Financial Services Compensation Scheme  

FSCS launches legal probe into claims against failed DFM

FSCS launches legal probe into claims against failed DFM

The Financial Services Compensation Scheme has passed its investigation into troubled wealth manager Greyfriars Asset Management to its internal legal team to determine what regulatory breaches have occurred.

According to an update on the FSCS's website, its investigation into Greyfriars and specific Sipp issues has now been moved to its legal team, who are looking at Greyfriars' activities “to identify the specific regulatory breaches that may have occurred”.

The FSCS said it will provide an update on the investigation’s progress in due course.

The lifeboat scheme said to date it has received 241 applications for compensation against Greyfriars, which defaulted in April.

Out of these, 35 were unsuccessful while two have been upheld but so far the FSCS has only paid out £209.

The two claims related to regulated collective investment schemes and investment bonds, it said.

According to the FSCS, claims submitted against Greyfriars typically relate to a number of investment portfolios offered by the DFM. 

The portfolios were numbered one to six and the Financial Conduct Authority (FCA) had previously expressed concerns about Greyfriars’ Portfolio Six (P6) offering in particular.

In 2016 the FCA instructed Greyfriars to stop accepting any new money into the Greyfriars Asset Management Portfolio Six on a permanent basis.

Greyfriars’ P6 was a variety of unregulated overseas property-based corporate bonds, with at least one of these since going into administration. 

Meanwhile, some of the other claims relate to self-invested personal pensions, pension advice and personal pension opt outs.

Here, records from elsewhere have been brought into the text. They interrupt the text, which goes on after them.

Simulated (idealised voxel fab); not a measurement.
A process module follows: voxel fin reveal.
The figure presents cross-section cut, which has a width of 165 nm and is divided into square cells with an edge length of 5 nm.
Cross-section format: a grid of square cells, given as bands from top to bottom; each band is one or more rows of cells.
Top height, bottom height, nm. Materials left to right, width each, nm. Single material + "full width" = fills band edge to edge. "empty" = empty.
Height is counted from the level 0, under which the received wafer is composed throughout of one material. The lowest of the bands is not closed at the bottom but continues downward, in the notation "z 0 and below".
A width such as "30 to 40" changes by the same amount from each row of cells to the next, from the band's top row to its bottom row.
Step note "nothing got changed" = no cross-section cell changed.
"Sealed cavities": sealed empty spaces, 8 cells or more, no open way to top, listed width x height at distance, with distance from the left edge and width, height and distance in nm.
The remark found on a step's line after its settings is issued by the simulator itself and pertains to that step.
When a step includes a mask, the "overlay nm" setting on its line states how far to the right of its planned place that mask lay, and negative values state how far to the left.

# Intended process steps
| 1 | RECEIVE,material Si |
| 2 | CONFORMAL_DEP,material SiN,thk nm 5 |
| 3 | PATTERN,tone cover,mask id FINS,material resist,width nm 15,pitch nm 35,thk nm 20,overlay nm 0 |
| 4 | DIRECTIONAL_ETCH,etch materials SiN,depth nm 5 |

Greyfriars was declared in default by the FSCS in April, after the lifeboat fund received at least one eligible claim against the firm.

Administrators had been appointed to Greyfrairs in October 2018, shortly after Hartley Pensions bought the wealth manager's Sipp and small self-administered scheme (Ssas) businesses for £820,000.

The advisory arm of Greyfriars was sold to Insight Financial Associates for £440,000 in the same month, while its discretionary fund management division had already been wound down in 2017. 

The FSCS said it was aware that FCA authorised advisers may have recommended people to invest with Greyfriars or to transfer their existing pensions or investments through a Sipp.  

If the adviser is no longer trading, claims of this nature could also find themselves on the doorstep of the FSCS. 

One such adviser, Consumer Wealth, entered liquidation in January last year after receiving 13 Financial Ombudsman Service complaints against it.